J. R. Boynton

Previous websites and publishing experiments

These are archived sites, so use your back button to return here. The order is chronological, so they start out fairly simple.

Old sites never age well. Browser features and glitches come and go. Stuff happens. My other excuse for how rough these sites appear now is that they were mostly experimental. I'd like to think that the commercial sites I built would have held up better. Of course, by now they're all gone....

My first website demonstrated automation by hacking style. One version was straight html. The other used tables and spacing to force a particular page layout.

I did a little site -- just a page -- about Elisabet Ney, a "cool chick" of days gone by. I was rather proud of automatically running a search.

Another one of my early projects was a team-oriented threaded discussion system. Almost fifteen years ago I worked for a company that tried to make a business of it (a little ahead of their time). It was a total psych that Perl and CGI made it trivial to build the kind of software people were paying big bucks to build back then.

"Chops". I like the term. I write libraries of scripts that "chop" up content to create output that is very much more complicated than the source files.

One early example made it easy to maintain FAQs. Another would take ascii text in block paragraph format and make an html file out of it. Yet another inserted meta tags into html documents.

All of those "Chops" examples were about creating or maintaining single files. I still use them occasionally, but I'm really more interested in software that works on whole websites.

Some guy had a VB program that would do websites with a particular structure. It automated the next/previous/up/home stuff. I used it to put together a site in an afternoon. That's not necessarily so hard, but I wrote all the content. It would be easy to maintain if I had the software any more. I include a link here because I kind of like the "look-and-feel", even if I wouldn't inflict the navigation on anyone.

A more sophisticated program I wrote still tried to keep structure in html files. It still made it possible to have several versions of the same content.

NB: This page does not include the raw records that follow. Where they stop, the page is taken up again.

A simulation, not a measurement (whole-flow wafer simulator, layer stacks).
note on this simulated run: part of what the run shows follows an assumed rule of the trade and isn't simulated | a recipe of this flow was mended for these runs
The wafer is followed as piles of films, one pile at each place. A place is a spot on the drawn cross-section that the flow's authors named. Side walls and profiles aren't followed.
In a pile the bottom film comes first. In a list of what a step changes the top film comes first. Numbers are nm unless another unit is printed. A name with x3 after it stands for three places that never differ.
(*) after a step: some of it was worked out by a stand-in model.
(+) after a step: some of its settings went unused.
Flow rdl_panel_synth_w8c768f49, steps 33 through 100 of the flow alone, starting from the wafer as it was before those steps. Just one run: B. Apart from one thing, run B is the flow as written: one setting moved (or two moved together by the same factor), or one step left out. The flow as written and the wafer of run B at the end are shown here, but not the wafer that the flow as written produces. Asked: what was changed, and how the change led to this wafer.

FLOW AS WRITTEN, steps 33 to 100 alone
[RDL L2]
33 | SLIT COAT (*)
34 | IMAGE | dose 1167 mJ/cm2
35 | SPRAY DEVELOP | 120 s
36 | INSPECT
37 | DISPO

A more sophisticated system started using a database. The content here includes my essay: "The New Publishing: an Information Choreographer's Manifesto". It's sort of informative, and sort of funny. It has plain, css, and pdf versions.

For completeness: my previous website. It was pretty enough, but wholly unautomated. What a pain! Even just a few pages are too many to change by hand.

Those were some of my personal experiments. In between, I built publishing systems for companies like Sun, U. S. Web, E*TRADE, and most recently, a company called OneStop.